In the 15 months from his abdication to his death, royal relations still in power debated if and how they should grant the family asylum, with many of the Romanov descendants believing King George V of England, the czar’s cousin and grandfather of Queen Elizabeth II, could have saved them.
Would this have been a possibility, or were they doomed from the start? Here’s how the events unfolded leading up to their brutal deaths.
Nicholas and Alexandria begin to drift from royal relatives.
The web of royal marriages across the continent was so interconnected that King George V of England was first cousins to both Nicholas and his wife, Alexandra. While most of the royal relatives were fond of the warm and outgoing Nicholas, who also bore strong physical resemblance to George, Alexandra’s slightly arrogant demeanor rubbed many the wrong way, leading to growing antipathy.
After a smaller-scale revolt in 1905 forced Nicholas to cede some of his power, the couple started to withdraw from society. They began to rely on mystics and healers like the much-hated Grigori Yefimovich Rasputin to help with Alexandra’s failing health and their son Alexei’s debilitating hemophilia, which distanced them further away from the other royals and drew suspicion among many Russians.
Russia’s disastrous entry into World War I in 1914 and the ensuing defeats and hardships increased resentments toward the family, eventually erupting into the 1917 February Revolution.
The Romanovs are urged to leave.
Still in St. Petersburg, Nicholas’ wife and children were urged by the government to flee as the riots unfolded. Alexandra refused to leave without Nicholas, who was at the front fighting against the revolutionaries. He eventually succumbed to pressure and abdicated. The week Nicholas spent traveling back to his family was likely the last window for the family to escape Russia.

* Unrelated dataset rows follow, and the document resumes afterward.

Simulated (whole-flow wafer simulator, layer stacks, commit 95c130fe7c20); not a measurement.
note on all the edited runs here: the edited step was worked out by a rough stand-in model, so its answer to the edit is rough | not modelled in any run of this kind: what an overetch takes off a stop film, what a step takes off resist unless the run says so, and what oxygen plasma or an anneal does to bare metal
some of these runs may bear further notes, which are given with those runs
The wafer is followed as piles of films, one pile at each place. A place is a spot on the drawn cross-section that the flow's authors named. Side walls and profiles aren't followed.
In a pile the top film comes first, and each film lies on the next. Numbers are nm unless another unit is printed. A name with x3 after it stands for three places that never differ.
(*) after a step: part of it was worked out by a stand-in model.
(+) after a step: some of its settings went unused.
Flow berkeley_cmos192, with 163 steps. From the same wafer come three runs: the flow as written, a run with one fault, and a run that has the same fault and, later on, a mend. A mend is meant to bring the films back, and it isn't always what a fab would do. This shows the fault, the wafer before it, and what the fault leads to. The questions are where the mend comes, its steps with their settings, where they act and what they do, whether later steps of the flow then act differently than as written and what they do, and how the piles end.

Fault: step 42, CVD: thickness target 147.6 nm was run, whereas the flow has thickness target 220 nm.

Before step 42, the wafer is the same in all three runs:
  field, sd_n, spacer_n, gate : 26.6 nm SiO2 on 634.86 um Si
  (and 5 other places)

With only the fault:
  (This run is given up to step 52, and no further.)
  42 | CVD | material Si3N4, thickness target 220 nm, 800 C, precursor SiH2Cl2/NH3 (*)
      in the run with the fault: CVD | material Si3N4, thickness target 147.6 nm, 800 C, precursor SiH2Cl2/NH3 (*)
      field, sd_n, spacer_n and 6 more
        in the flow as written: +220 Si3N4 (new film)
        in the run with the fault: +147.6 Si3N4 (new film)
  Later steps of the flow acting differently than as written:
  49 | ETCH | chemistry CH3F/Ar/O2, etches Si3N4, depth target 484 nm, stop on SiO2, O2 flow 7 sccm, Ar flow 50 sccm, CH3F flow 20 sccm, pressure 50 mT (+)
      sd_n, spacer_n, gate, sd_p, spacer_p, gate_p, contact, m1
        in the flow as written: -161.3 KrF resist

George V expressed his concern for his cousins in private letters, but he knew the situation was precarious as most Brits at the time called the former czar “Bloody Nicholas.” They also despised the German-born Alexandria just as much, as anti-German sentiment was at such a fever pitch that George V eventually changed the royal family’s name from the very German “Saxe-Coburg-Gotha” to the thoroughly British “Windsor.”
Great Britain also needed to tread lightly with the new Provisional Government in Russia; it would be a disaster for the Allies if Russia succumbed to internal pressure and withdrew from World War I.
That new Russian government, however, faced its own looming threat: what if pro-monarchist groups try to restore Nicholas to the throne? Because of this, they wanted the Romanovs out of Russia—and fast. They asked other Governments to grant the Romanovs asylum. The British agreed.